Tuesday, June 4, 2013

John Constantine, Hellblazer: Death and Cigarettes

 Longtime readers of my Blog (All one or two of you!) will have heard me comment on how far behind I am in my comic reading. I have unread issues of HELLBLAZER that date back to before I met my Wife. (That's over 8 years ago....) So it was kind of a cheat to skip all of those issues and read John's final collection, JOHN CONSTANTINE, HELLBLAZER: DEATH AND CIGARETTES, but I had no other choice.....DC had sent me a review copy, and it was going to expire within the week, so I took the plunge and read it, hoping for the best....

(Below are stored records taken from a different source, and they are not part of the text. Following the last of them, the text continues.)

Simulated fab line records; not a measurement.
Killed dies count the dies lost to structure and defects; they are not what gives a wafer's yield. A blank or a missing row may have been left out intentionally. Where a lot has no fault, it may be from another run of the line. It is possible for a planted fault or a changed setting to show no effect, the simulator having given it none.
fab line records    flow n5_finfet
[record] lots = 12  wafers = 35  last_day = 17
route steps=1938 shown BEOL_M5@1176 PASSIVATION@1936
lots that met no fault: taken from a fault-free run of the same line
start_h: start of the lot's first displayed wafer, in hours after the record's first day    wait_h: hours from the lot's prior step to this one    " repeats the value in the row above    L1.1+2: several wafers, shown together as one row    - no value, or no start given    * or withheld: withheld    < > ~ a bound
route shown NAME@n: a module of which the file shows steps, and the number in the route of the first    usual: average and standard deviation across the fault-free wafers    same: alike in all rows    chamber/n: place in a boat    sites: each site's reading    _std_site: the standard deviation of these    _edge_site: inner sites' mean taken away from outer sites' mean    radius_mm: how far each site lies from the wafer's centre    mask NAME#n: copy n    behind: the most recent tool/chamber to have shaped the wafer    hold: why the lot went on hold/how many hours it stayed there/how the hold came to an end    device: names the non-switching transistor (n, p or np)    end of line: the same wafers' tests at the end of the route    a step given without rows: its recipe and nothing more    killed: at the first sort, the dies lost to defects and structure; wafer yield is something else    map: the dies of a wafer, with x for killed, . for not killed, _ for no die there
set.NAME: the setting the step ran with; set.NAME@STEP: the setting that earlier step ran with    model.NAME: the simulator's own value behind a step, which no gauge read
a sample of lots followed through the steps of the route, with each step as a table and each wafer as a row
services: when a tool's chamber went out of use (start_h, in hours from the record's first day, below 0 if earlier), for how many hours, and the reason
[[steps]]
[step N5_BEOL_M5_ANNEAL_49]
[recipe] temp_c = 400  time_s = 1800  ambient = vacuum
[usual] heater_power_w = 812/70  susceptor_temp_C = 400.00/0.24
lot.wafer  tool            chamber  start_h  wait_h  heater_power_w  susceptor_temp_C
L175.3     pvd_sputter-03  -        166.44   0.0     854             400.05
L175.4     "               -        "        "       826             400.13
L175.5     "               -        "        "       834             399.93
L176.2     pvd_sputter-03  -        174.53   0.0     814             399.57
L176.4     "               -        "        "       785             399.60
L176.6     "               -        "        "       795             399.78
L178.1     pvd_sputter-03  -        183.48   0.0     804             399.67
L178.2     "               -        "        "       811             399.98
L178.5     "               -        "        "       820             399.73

 Being so backed up in my reading makes buying comics a real gamble.....I drop and pick up books based on the creative team, and when Denise Mina took over the writing chores on HELLBLAZER, it seemed like a good time to jump off of the book, sight unseen. I decided to sit out the Peter Milligan era, as well, although I did pick up the arc that featured Shade, The Changing Man, a book that I dearly loved back in the day. I'm happy to say that it doesn't seem that I've really missed much by skipping all of those Milligan issues. John Constantine is now married to a twenty-something named Epiphany (Piff, for short), and he's a hell of a lot older (Unlike other characters, John's creative teams have kept him aging in real time, so he's now in his early-to-mid-sixties.), but he's still the same trouble magnet he's always been. Seeing as this is John's last hurrah under the Vertigo imprint ( Vertigo is being phased out by DC, in favor of returning all of the company-owned characters to the "New 52" universe, so we can now enjoy a younger, watered-down Constantine exclusively. DC hates mature, thought-provoking stuff! Away with you, old people!!), I was hoping for an epic finale that would give John a grand sendoff before he was rebooted into oblivion.

 This ain't that grand sendoff.

 Don't get me wrong...It's a big collection, and it's certainly not terrible, but it's not exceptional, either. It's filled with the same mediocrity that's marked much of Milligan's output over the past decade or so. The stories are competent, but as a finale to a long-running series (Around a quarter of a century!), it's a massive letdown. The stories contained in BLOOD AND CIGARETTES could have fallen anywhere in John's chronology. There's no sense of an ending coming, it's just a series of unrelated adventures stacked up on each other. The finale left me baffled, especially considering how new-reader friendly the bulk of the book was. I literally have no idea what they were trying to convey on the last page.

 Not a terrible book, and it's certainly worth the cover price, considering how many issues it collects.  But Vertigo really missed the opportunity to give John a worthy last adventure, though.

 DC/Vertigo provided a review copy.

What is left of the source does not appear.